Krissa Curran has one really clear memory from a business class she took with DJ Singh in high school.
“We were doing a chapter on entrepreneurship, and I remember saying, ‘God, I would never do a startup, it just sounds like there is so much risk and no stability!'” Krissa said. “But here I am doing one.”
Krissa and DJ met nearly 10 years ago at high school in Hong Kong, and today, these best friends are chasing their dreams by working together on FOF Travel, a startup co-founded by Krissa and Mark Strickland.
“Life just kind of takes you wherever it wants to,” Krissa said. “When an idea like this falls into your head and you really really believe in it, you’ll do whatever it takes to get it to life because you believe in it so much.”
Both Krissa and DJ attribute FOF Travel to their TCK upbringing. Krissa, who is FOF Travel’s CEO, was born in San Francisco to Filipino and Scottish parents, and has lived in The Philippines, Singapore, Hong Kong and the UK. DJ, who is the Head of Marketing, was born in Singapore and has lived in New Zealand, Brunei, Hong Kong, Australia and the UK. FOF Travel launched last year and is an online marketplace and social network that allows friends, and friends of friends, to exchange travel services like accommodation, storage facilities, travel tips and advice for free.
What made you want to start FOF Travel?
Krissa: DJ and I met in Hong Kong at international school, and once we graduated, we moved to different sides of the world. I went to London, he went to Australia, and all of our friends spread out. Every time we met in Hong Kong, we saw what a great bond Third Culture Kids share.
TCKs just get one another, and we wanted to find a way to work together and share this TCK experience with other people. The best thing about being a TCK is having this international network. How can we share this lifestyle? How can we enable people to latch onto these international networks, so that they can travel like a Third Culture Kid?
DJ: Krissa and I have been thinking of some way to work together for a long time, and we always wanted to do something with TCKness. When I heard this idea, I was like, “Well of course!”
What makes FOF Travel different from other sites like Airbnb or Couchsurfing?
Krissa: Airbnb, Couchsurfing, we are all in the travel community sharing space. The key product offering difference is that with Couchsurfing and they might be free and public, but they do have a safety issues because you are opening your door to anyone and everyone. And with Airbnb, it’s safe but it’s not free. With FOF travel, we’re trying to say to users that it is safe, and it is for free.
Have you always wanted to work for a startup?
Krissa: I knew from a young age that I wanted to be in advertising and marketing because I like telling stories, and for me it was about communicating well and getting a message out there. Before FOF, I was an account manager at a digital agency in London, working on online marketing and advertising for 2 years. Because it was online, it was advertising on speed. You were putting in a lot of hours for the firm, which was a small boutique started up by my boss. We were putting in extra time to make his dreams come true, and I thought, If I spent this much time on something I actually believed in, I might actually get somewhere.
DJ, Krissa, and Mark
What’s the hardest part about working on a startup?
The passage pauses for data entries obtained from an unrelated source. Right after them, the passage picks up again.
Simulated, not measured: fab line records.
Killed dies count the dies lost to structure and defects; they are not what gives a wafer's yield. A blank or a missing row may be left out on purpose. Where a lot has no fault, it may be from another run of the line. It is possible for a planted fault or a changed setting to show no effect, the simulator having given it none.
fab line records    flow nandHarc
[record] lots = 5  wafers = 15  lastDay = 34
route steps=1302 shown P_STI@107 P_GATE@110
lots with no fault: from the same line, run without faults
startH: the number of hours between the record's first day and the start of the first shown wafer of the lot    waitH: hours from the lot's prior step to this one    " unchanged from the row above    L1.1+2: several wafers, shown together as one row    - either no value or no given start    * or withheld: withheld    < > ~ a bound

DJ: The first year, because I was working in Melbourne and Krissa and Mark were in London and I was literally on the other side of the world. The time difference was impossible and one of the hardest parts for me.
Krissa: The work-life balance. It might be easier to have a work-life balance when you’re an employee of someone else. You can clock off at 6 and do whatever you want. But when you’re working at your own company, especially one with your best friend, your brain is constantly ticking.
DJ: I have to keep reminding Krissa to each lunch! [laughs]
What about the best part?
Krissa: The freedom. There is a freedom you get when you’re doing your own thing. I might be putting in way more hours than any job before but it doesn’t feel like work. And it doesn’t feel like anything is a waste of time. You learn so much as an entrepreneur and as a startup founder – I’ve never felt my brain so alive in my life
DJ: The best part is working to my own schedule. I set my own hours and I’m motivated to do stuff I’m passionate about, because I’m growing something that’s mine.
What’s a typical day like?
DJ: A typical day at a startup? [laughs] I don’t know…
Krissa: I think a day to day schedule is a bit hard to say but we definitely have seasons where we spend 2-4 weeks in planning mode, and then all the campaigns go live – then it’s in cruise mode. Then it’s back to planning mode – definitely keeps you on your toes.
DJ: It’s experimental. We experiment to see what’s working and what’s not, we get feedback on what people need or want, and we tailor our work according those objectives.
How has being a Third Culture Kid helped your career?
Krissa: Our TCK background has enabled us to build out a startup and manage our own lives and future. For me, being a TCK means you’re forced to be exposed to different people, places and culture at a young age, and you’re more tolerant and easygoing at an early age. At networking events, common feedback we get is that we seem very approachable.
How has being a Third Culture Kid hurt your career?
DJ: It’s meant that I’ve never really been settled on one thing – it gives you itchy feet being a TCK. You’re always looking for something new after about 5 years, and that can be damaging if you’re looking for a long term career.
Krissa: Do you know how painful it is setting up a travel company, where you’re sitting in an office trying to make it happen while you’re encouraging people to do otherwise? At work we constantly look at travel pictures, travel websites, travel blogs…
At FOF Travel, are you looking to hire Third Culture Kids?
DJ: We’re looking to hire in the next year, and when we do, being a TCK will be a big plus point on a CV. We’re drafting up mock job descriptions, and one of the requirements is that you must have a love of travel, and with TCKs that’s pretty much inevitable.
What advice would you give to a Third Culture Kid who wants to start their own company?
DJ: Planning is very important, but it shouldn’t dictate what you do. If there’s one thing I’ve learned – plans can change from day to day. All of the plans I had a year ago are just completely different now – so while plans are important, you should make sure you are also flexible.
Krissa: Follow your bliss. If you just stay true to yourself and believe in an idea or a passion or a skill, just trust that you’re on the right path. As long as you believe in it and have a passion for it – passion will drive you forward.
Also for TCKs, just take a step back and realize how fortunate and lucky you are because you’ve grown up with a enormous amount of exposure to the world, and gives you an advantage over everybody – so this is your chance to do something with that.